“I’m too nostalgic, I’ll admit it.”
“We graduated four months ago. What can you possibly be nostalgic for?”
“I’m nostalgic for conversations I had yesterday. I’ve begun reminiscing events before they even occur. I’m reminiscing this right now. I can’t go to the bar because I’ve already looked back on it in my memory, and I didn’t have a good time.”
— Kicking and Screaming
“You don’t have to go home, but you can’t stay here.”
— American, traditional
Noah Baumbach makes movies about what it feels like to suddenly realize you’ve left the safety of a world whose comforts you took for granted, and about the tension between the impossible struggle to get back to that world and the dawning acceptance that you can only move forward. The growth through agony that the characters experience in Marriage Story; the atmosphere of being always on the cusp of something greater in Frances Ha; the search for identity when your family falls apart in The Squid and the Whale. All these people lost in the middle of something they can only occasionally understand. He returns again and again to this simultaneous sense of pursuit and being pursued, hounded on both sides by the tension between the passage of time and the too-late realization that things will never be the same.

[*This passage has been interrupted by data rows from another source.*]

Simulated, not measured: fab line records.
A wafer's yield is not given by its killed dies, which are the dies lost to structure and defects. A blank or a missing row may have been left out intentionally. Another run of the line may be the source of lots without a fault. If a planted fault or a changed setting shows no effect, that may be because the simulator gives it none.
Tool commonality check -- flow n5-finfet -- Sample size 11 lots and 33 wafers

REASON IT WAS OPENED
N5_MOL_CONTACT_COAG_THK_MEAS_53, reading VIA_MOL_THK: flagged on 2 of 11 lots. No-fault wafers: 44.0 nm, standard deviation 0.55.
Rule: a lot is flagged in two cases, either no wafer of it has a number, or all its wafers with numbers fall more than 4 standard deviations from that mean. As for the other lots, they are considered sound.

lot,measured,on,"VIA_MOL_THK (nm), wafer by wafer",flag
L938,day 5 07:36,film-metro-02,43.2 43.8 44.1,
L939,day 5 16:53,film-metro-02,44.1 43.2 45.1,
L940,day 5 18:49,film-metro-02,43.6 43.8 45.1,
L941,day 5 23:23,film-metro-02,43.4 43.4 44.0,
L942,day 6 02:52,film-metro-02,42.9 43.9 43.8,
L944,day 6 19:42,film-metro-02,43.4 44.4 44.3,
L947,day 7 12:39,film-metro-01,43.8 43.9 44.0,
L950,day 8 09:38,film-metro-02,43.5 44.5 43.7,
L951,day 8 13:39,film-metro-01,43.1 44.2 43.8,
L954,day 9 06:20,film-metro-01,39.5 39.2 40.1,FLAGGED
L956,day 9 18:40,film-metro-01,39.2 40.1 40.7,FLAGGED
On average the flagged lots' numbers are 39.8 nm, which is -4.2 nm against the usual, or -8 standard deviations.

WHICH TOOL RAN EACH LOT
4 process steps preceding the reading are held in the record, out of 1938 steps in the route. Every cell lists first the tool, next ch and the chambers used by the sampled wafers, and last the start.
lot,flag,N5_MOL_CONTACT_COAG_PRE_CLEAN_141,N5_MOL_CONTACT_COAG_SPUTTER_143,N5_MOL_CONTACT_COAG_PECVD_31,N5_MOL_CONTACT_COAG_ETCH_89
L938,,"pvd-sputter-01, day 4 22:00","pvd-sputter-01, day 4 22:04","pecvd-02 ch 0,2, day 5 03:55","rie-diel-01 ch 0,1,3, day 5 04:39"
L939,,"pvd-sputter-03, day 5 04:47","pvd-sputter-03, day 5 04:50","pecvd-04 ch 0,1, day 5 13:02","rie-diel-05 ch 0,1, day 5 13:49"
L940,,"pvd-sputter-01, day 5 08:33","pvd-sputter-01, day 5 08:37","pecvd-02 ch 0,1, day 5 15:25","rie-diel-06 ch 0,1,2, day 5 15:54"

His first movie, Kicking and Screaming, is in many ways his best expression of this because of how close he was to the subject matter: released a month before Baumbach turned 26, the film follows a group of recent college graduates who are all dragging their feet at the thought of having to move on and become real functioning adults in a world that they now realize will never be as forgiving, as controllable, or as ultimately theirs as was the campus, the dorms, the apartments, the bars, and the few short years they spent together. It’s a movie about people coming to wide-eyed grips with the unstoppable way that life only moves in one direction. They’re insecure and arrogant–in other words, they’re in their mid-20s–but filmmaking itself is, on some level, an act of arrogance. You have to proceed with the assumption that the story you’re telling and the way you’re telling it are not only good, but deserving of people’s time and money. Baumbach shot his shot, in other words, and it landed.
Don’t let that lead you to think that the movie is boring or drab or (overly) self-involved or melodramatic, or any of the other terms that could accurately describe what it’s like to go through that period in your young adulthood when you realize that This Really Is It. It’s far funnier, and wittier, and eminently more quotable than real life ever was. (At one point, one of the characters observes, “What I used to be able to pass off as a bad summer could now potentially turn into a bad life.”) This is part of the movie’s strength, too: Baumbach isn’t slogging through some po-faced quandary about what does it all mean, but guiding his characters through friendships, breakups, and a gradual but earned coming of age.
At the core of the film is a group of male friends all trying to figure out their friendships and relationships: Grover (Josh Hamilton), Skippy (Jason Wiles), Max (Chris Eigeman), and Otis (Carlos Jacott). Grover is morose because his girlfriend, Jane (Olivia d’Abo) has accepted a fellowship in Prague, while Skippy is feeling similarly because his own girlfriend, Miami (Parker Posey), has made it clear that she’s ready to move on. They all spend an inordinate amount of time dissecting their life decisions and then follow that up with dissections of those dissections, equipped with the kind of stage-ready quips that are only at hand in the movies.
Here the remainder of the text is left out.